Strategies To Address Stormwater Runoff Issues Through Permeable Surfaces
Conventional paved pavement surfaces are relatively impermeable, allowing precipitation to run off much faster than it does from vegetated or undeveloped surfaces. In addition, in urban environments, runoff from impermeable surfaces is often directed to stormwater collection systems and thus is not absorbed into the nearby soil. That runoff, because it does not benefit from being naturally filtered through the soil, can pollute and raise the temperature of the nearby surface waters and streams to which it is being diverted. Furthermore, the collection of runoff in this manner during high precipitation events can cause stormwater collection systems to overflow, potentially resulting in flooding and erosion because of the speed with which the runoff leaves the paved surface. In cases where the stormwater collection system is combined with the sanitary sewage system, the release of raw sewage may occur as the result of the system being overwhelmed during high precipitation events, causing significant environmental and economic impact for treatment and clean up. Finally, typical stormwater management solutions, including the reliance on retention ponds, are difficult to accommodate in areas with space constraints (such as built-up urban areas); consequently, innovative solutions to reducing road surface runoff, including the use of permeable pavement surfaces, are needed.

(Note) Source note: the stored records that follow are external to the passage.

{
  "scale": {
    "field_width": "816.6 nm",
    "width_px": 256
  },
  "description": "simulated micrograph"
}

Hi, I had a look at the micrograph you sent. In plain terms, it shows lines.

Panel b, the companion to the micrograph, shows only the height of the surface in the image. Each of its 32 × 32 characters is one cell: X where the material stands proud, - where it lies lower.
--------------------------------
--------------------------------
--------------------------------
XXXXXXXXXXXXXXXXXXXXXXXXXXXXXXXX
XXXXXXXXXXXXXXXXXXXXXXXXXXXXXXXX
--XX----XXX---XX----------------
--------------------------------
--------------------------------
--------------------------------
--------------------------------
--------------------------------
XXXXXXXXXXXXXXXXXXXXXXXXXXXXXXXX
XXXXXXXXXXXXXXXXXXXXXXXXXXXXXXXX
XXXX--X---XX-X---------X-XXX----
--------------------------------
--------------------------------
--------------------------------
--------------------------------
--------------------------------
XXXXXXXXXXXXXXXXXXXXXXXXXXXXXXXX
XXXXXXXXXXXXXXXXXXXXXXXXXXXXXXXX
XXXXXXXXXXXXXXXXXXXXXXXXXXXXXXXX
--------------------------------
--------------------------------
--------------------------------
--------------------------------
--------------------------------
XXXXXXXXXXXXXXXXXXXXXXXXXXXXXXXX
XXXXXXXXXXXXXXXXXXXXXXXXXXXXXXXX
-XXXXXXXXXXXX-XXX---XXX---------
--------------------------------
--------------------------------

Practices available to pavement managers, designers, and specification developers that can be used to address stormwater runoff issues are provided in table 1. See Chapter 6 (.pdf) of the Reference Document for more details.
| Stormwater Runoff Objective | Stormwater Runoff Improving Practices | Economic Impact | Environmental Impact | Societal Impact |
|---|---|---|---|---|
| Increase Structural Capacity for Application in High-Speed, High-Load Areas. | Pervious concrete. Porous asphalt. |
Increased initial cost over comparable impermeable concrete and asphalt. Cost of handling and treating stormwater may be less than other BMP. | Improved stormwater quality. Impact on other impact categories has not been evaluated. | Uncertain. |
| Permeable pavers. | Not applicable for high-speed applications. | Not applicable for high-speed applications. | Not applicable for high-speed applications. | |
| Vegetated pavement. | Not applicable for high-speed applications. | Not applicable for high-speed applications. | Not applicable for high-speed applications. | |
| Create Lower Maintenance Permeable Pavement Surfaces. | Pervious concrete. Porous asphalt. Permeable pavers. |
Research is still underway to develop improved durability without sacrificing hydraulic performance, and to develop better structural designs. Trade-offs between initial and life-cycle costs to be determined. | Longer life pavement designs should reduce environmental impact of materials production and construction. | Longer life pavement designs should improve societal impact of repeated construction. |
| Vegetated pavement. | Improved designs for vegetation selection and management should reduce economic, environmental (water use) and societal impacts. | Improved designs for vegetation selection and management should reduce economic, environmental (water use) and societal impacts. | Improved designs for vegetation selection and management should reduce economic, environmental (water use) and societal impacts. | |
| Understand the Potential for Ground-water Contamination. | All permeable pavement types. | Investment required in research to determine level of risk and mitigation approaches, although initial results positive. | Uncertain. Once the level of risk is fully assessed it can be weighed against alternatives, as needed. | Uncertain. Once the level of risk is fully assessed it can be weighed against alternatives, as needed. |